Cheryl Glass 24/12/1961 - 15/7/1997The tragic tale of America's first professional black female racing driver. After enjoying tremendous success on the short ovals or the Northwest and with aspirations of running in the Indy 500, her career faulted and her private life fell apart culminating in falling to her death from the Aurora Bridge in Washington. Cheryl Glass died 24 years ago, she was 36 , She would have been 60.
Born in Mountain View, California, the first of two daughters of Marvin and Shirley Glass.

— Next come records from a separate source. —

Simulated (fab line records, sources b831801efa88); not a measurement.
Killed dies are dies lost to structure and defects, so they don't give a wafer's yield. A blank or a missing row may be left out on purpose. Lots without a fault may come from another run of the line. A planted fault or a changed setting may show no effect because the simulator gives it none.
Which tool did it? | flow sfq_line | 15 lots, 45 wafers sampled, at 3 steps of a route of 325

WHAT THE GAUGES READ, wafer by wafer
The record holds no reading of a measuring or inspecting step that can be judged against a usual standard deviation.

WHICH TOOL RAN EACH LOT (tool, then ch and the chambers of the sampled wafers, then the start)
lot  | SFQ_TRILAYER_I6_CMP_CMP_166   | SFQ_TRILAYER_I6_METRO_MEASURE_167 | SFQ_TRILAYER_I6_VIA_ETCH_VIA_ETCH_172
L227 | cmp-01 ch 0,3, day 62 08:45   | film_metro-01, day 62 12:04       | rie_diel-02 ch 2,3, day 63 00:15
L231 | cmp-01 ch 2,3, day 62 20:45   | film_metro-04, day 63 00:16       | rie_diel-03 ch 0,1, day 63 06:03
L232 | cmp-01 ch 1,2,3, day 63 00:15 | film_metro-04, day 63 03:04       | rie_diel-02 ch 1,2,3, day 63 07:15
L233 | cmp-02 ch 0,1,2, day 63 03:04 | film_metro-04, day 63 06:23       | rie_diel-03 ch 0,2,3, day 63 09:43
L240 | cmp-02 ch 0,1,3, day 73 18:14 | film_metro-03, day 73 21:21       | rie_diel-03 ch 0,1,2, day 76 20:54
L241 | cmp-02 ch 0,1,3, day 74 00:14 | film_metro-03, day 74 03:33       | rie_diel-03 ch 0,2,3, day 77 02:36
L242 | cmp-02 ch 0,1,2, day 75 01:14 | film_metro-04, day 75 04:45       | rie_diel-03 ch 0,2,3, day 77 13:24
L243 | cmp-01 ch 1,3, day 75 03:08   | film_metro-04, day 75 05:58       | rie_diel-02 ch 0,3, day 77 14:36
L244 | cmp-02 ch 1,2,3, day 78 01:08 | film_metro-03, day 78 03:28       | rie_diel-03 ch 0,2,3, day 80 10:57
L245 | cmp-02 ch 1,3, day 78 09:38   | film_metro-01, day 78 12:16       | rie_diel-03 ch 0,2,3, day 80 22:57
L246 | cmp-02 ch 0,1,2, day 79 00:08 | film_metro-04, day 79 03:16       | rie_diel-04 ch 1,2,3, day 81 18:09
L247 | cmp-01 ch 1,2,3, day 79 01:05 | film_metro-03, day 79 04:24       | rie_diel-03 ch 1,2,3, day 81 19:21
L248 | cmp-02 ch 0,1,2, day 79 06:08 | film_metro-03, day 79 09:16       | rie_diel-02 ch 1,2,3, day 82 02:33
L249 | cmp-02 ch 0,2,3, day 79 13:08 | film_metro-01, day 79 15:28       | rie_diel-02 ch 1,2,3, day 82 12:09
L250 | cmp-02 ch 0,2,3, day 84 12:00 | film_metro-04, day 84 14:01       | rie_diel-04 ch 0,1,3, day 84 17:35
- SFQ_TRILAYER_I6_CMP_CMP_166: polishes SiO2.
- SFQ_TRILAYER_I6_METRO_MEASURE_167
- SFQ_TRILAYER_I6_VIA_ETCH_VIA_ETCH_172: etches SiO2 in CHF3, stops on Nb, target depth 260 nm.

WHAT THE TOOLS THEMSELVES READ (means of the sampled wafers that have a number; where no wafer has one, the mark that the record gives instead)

She moved with her family to Seattle in the Pacific Northwest in 1963. Her parents were executives in the telecommunications and aerospace industries, her father a vice president of Pacific Northwest Bell and her mother an engineer with Boeing.
She attended Nathan Hale High School, graduating with honours at 16 and studied electrical engineering at Seattle University. However she was not just an exceptional and talented student with an IQ of 151, she was also very creative and an enterprising entrepreneur who, at the age of 9 had started making high-end ceramic dolls and selling them to local businesses for between $150-$300 each.
At this time after reading a newspaper article about children driving quarter-midget race cars she became interested in getting involved herself. With the money she earned through the dolls she bought a quarter-midget and, with her father's support, began racing on the midget circuit. Quick out of the blocks she was the first girl ever to be named Rookie of the Year and for five consecutive years she won the state and regional championships, making her one of the top ten young drivers nationally. She moved up to half-midgets until she was 18 when she dropped out of college and started racing professionally.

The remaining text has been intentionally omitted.